+ mm-mempolicy-add-queue_pages_required.patch added to -mm tree

akpm@xxxxxxxxxxxxxxxxxxxx · Tue, 18 Jul 2017 15:27:01 -0700

The patch titled
     Subject: mm: mempolicy: add queue_pages_required()
has been added to the -mm tree.  Its filename is
     mm-mempolicy-add-queue_pages_required.patch

This patch should soon appear at
    http://ozlabs.org/~akpm/mmots/broken-out/mm-mempolicy-add-queue_pages_required.patch
and later at
    http://ozlabs.org/~akpm/mmotm/broken-out/mm-mempolicy-add-queue_pages_required.patch

Before you just go and hit "reply", please:
   a) Consider who else should be cc'ed
   b) Prefer to cc a suitable mailing list as well
   c) Ideally: find the original patch on the mailing list and do a
      reply-to-all to that, adding suitable additional cc's

*** Remember to use Documentation/SubmitChecklist when testing your code ***

The -mm tree is included into linux-next and is updated
there every 3-4 working days

------------------------------------------------------
From: Naoya Horiguchi <n-horiguchi@xxxxxxxxxxxxx>
Subject: mm: mempolicy: add queue_pages_required()

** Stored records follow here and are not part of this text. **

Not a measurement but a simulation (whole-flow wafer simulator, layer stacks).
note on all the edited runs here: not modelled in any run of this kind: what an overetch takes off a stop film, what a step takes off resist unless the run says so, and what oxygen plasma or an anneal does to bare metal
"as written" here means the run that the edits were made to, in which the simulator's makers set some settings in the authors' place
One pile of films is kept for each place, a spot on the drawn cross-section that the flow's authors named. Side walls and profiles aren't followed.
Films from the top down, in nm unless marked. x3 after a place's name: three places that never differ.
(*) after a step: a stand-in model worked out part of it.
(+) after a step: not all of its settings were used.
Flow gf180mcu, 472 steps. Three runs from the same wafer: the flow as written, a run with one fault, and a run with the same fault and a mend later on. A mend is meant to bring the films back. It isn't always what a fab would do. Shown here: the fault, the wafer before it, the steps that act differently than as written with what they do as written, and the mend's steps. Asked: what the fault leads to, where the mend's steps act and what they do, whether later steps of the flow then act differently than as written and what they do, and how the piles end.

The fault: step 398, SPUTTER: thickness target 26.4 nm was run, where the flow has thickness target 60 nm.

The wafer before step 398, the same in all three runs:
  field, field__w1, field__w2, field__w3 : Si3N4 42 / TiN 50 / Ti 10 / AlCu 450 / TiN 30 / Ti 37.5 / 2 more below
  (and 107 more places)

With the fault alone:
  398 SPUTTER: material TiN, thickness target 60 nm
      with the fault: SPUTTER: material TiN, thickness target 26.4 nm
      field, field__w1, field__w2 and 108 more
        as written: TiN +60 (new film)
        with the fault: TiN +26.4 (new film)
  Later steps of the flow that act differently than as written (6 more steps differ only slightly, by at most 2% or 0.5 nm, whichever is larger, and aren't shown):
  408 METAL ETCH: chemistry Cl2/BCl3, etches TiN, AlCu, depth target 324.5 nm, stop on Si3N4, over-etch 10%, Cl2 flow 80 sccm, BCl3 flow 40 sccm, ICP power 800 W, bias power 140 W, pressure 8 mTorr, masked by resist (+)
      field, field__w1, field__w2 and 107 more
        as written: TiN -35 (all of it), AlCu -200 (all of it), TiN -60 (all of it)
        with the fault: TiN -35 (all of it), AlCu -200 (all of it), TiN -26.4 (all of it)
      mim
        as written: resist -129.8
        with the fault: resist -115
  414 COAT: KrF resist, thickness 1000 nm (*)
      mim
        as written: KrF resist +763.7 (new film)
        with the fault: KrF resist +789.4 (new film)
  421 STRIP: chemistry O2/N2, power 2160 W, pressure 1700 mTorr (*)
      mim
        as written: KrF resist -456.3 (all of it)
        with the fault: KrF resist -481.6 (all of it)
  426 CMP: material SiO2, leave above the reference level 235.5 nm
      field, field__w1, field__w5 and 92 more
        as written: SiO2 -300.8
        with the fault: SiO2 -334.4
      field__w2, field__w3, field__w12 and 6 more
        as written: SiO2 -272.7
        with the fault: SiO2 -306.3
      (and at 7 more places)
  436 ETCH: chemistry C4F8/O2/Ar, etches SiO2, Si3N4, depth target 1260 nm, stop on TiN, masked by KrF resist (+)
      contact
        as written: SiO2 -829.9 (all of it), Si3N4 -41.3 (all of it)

Patch series "mm: page migration enhancement for thp", v9.

Motivations
===========================================

1. THP migration becomes important in the upcoming heterogeneous
   memory systems.  As David Nellans from NVIDIA pointed out from other
   threads
   (http://www.mail-archive.com/linux-kernel@xxxxxxxxxxxxxxx/msg1349227.html),
   future GPUs or other accelerators will have their memory managed by
   operating systems.  Moving data into and out of these memory nodes
   efficiently is critical to applications that use GPUs or other
   accelerators.  Existing page migration only supports base pages, which
   has a very low memory bandwidth utilization.  My experiments (see
   below) show THP migration can migrate pages more efficiently.

2. Base page migration vs THP migration throughput.

Here are cross-socket page migration results from calling move_pages()
syscall:

In x86_64, a Intel two-socket E5-2640v3 box,
single 4KB base page migration takes 62.47 us, using 0.06 GB/s BW,
single 2MB THP migration takes 658.54 us, using 2.97 GB/s BW,
512 4KB base page migration takes 1987.38 us, using 0.98 GB/s BW.

In ppc64, a two-socket Power8 box,
single 64KB base page migration takes 49.3 us, using 1.24 GB/s BW,
single 16MB THP migration takes 2202.17 us, using 7.10 GB/s BW,
256 64KB base page migration takes 2543.65 us, using 6.14 GB/s BW.

THP migration can give us 3x and 1.15x throughput over base page migration
in x86_64 and ppc64 respectivley.

You can test it out by using the code here:
https://github.com/x-y-z/thp-migration-bench

3. Existing page migration splits THP before migration and cannot
   guarantee the migrated pages are still contiguous.  Contiguity is
   always what GPUs and accelerators look for.  Without THP migration,
   khugepaged needs to do extra work to reassemble the migrated pages back
   to THPs.



This patch (of 10):

Introduce a separate check routine related to MPOL_MF_INVERT flag.  This
patch just does cleanup, no behavioral change.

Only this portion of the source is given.